View on GitHub

Ü Programming Language

Second order inner references

Motivation

Ü language had long a significant limitation - it wasn’t possible to create reference fields to types with references inside. It wasn’t a huge problem - normally reference indirection deeper than one isn’t necessary, since types with references inside are usually stuff like ranges/iterators, which can be easily copied. But sometimes this limitation made things harder.

An example like this didn’t worked:

// Fine - types with references inside (like ust::string_view8) can be stored inside the vector container.
var ust::vector</ust::string_view8/> mut v;
v.push_back("abc");
v.push_back("defg");
// But this is not fine.
// The "foreach" macro creates an iterator, which itself is a type with references inside.
foreach( &el : v )
{
}
// There is still a workaround - use index-based loop, but it's (sometimes) suboptimal and bulky.
for( auto mut i= 0s; i < v.size(); ++i )
{
	auto& el= v[i];
}

Lambdas are also types with possible references inside - if a variable is captured by reference. So, it wasn’t possible to capture by reference variables with references inside.

struct S{ i32& x; }
fn Foo( S& s )
{
	auto f0= lambda[&]() : i32
	{
		// "s" is captured by reference.
		// But it's not possible, since it contains reference inside.
		return s.x;
	};
	// A working workaround is to capture "s" by copy.
	auto f1= lambda[=]() : i32
	{
		return s.x;
	};
}

Long time I pretended such problems are’t significant. But recently I decided to make at least examples above working.

Approach

A couple of times I investigated possible approaches to support arbitrary reference indirection depth. But I came to the conclusion, that such an approach even if is possible, would be too complex. It makes the language itself too bulky and its compiler too complicated and thus buggy.

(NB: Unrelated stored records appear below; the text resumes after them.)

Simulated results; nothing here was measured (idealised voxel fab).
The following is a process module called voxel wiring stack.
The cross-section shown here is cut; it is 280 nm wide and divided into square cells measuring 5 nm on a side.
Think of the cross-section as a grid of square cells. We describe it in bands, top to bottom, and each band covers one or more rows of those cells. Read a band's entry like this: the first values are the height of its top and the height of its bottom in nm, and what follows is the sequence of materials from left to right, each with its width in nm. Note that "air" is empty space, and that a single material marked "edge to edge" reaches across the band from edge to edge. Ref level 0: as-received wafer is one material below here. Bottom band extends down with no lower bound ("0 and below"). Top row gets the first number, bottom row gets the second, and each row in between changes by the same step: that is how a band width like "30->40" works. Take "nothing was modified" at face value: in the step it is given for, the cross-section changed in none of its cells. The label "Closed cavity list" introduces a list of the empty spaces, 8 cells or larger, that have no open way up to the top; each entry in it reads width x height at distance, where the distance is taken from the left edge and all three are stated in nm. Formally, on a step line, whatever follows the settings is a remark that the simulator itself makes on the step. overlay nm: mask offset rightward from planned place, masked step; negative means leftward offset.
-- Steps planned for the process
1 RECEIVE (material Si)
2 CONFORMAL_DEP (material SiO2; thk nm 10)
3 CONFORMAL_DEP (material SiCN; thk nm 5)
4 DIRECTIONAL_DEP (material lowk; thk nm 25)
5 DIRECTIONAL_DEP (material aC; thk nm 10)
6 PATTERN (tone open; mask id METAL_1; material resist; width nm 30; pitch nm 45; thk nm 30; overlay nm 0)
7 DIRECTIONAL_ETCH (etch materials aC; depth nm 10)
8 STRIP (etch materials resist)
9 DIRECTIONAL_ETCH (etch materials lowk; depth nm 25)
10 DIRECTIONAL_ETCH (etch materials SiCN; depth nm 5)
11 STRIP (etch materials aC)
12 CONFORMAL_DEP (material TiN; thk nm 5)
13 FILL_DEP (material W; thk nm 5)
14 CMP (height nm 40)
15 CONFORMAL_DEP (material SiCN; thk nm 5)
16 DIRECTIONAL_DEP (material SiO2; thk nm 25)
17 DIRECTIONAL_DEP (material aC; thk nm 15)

So, I decided to find an easier approach, which can at least solve problems mentioned above. First idea - it’s not necessary to support arbitrary reference indirection depth, it’s fine to go only one step further - support depth 2 instead of depth 1. Second idea - limit types of reference fields and allow only single reference tag inside for them - for simplicity.

Implementation

First I thought changes described above are relatively easy. Supporting second order inner references requires adding extra compiler work to setup inner references of reference fields when accessing them. Also it requires some additional checks in functions call code. Lastly, structs preparation code should be modified, in order to handle second order inner reference kinds.

But in practice it was a little bit more tedious. There are edge cases in reference notation violation checking - to handle cases where second order reference is returned or linked. Also I found that it wasn’t so easy to support second order references for coroutines and decided (for now) not to support such coroutines. Lastly, byval mut lambdas should be treated a little bit specially, since their fields may be moved.

Reference notation for second order references

For now I decided (for simplicity) not to add reference notation for naming second order inner references in function signatures. This limitation doesn’t allow to return second order inner references from functions - as a plain reference or as a reference inside the returned value.

The only exception is when a reference to inner reference tag of an argument is returned. Inner references of this result reference are (for now) assumed to refer to (possible) second order references of the corresponding function argument and its inner tag. This exception is for now enforced both in call code and in function return references checking code.

Results

After this change some code is now possible, what wasn’t possible before.

It’s now fine to use iterator-based iteration for vector for a element types with references inside. The same is for the optional container - it’s possible to create optional_ref for it, even if its element type contains references inside.

Lambdas are now sometimes easier to use. For example, in a couple of places in Compiler1 I needed to specify captured in lambdas variables one-by-one - in order to specify capturing by reference for some variables, and capturing by value of variables with reference inside. Now this isn’t necessary - I can just specify capturing all by reference ([&]).

Before:

lambda[synt_args, &names_scope, &args, &src_loc]( CodeBuilder &mut self, FunctionContext &mut function_context )
{
    // ...
}

After:

lambda[&]( CodeBuilder &mut self, FunctionContext &mut function_context )
{
    // ...
}

Some code is though still impossible. Like vector::from_iterator method can’t be implemented for a contained type with references inside, since returning result of this method requires returning second order reference inside it. Creating something like optional_ref is still impossible for a type with more than one inner reference tag inside, but this limitation may be (sometimes) avoided by creating a wrapper class which collapses inner reference tags into single tag.

Further improvements

It may be still possible to implement function reference notation for second order references. But I don’t know how to do this properly in order to avoid mistakes and unnecessary complexity. In case if such notation will be introduced, it will be necessary to rewrite some existing Ü code of containers like optional_ref and random_access_range in order to specify reference notation for returned reference of data access methods of these containers.

For now I see no necessity to increase reference indirection depth above 2. Depth 1 works fine for ~95% cases. Depth 1 and 2 works fine for ~99.5% cases. I think covering remaining 0.5% cases doesn’t worth possible extra language and compiler complexity. So, it’s entirely possible that Ü will never support reference indirection depth more than 2.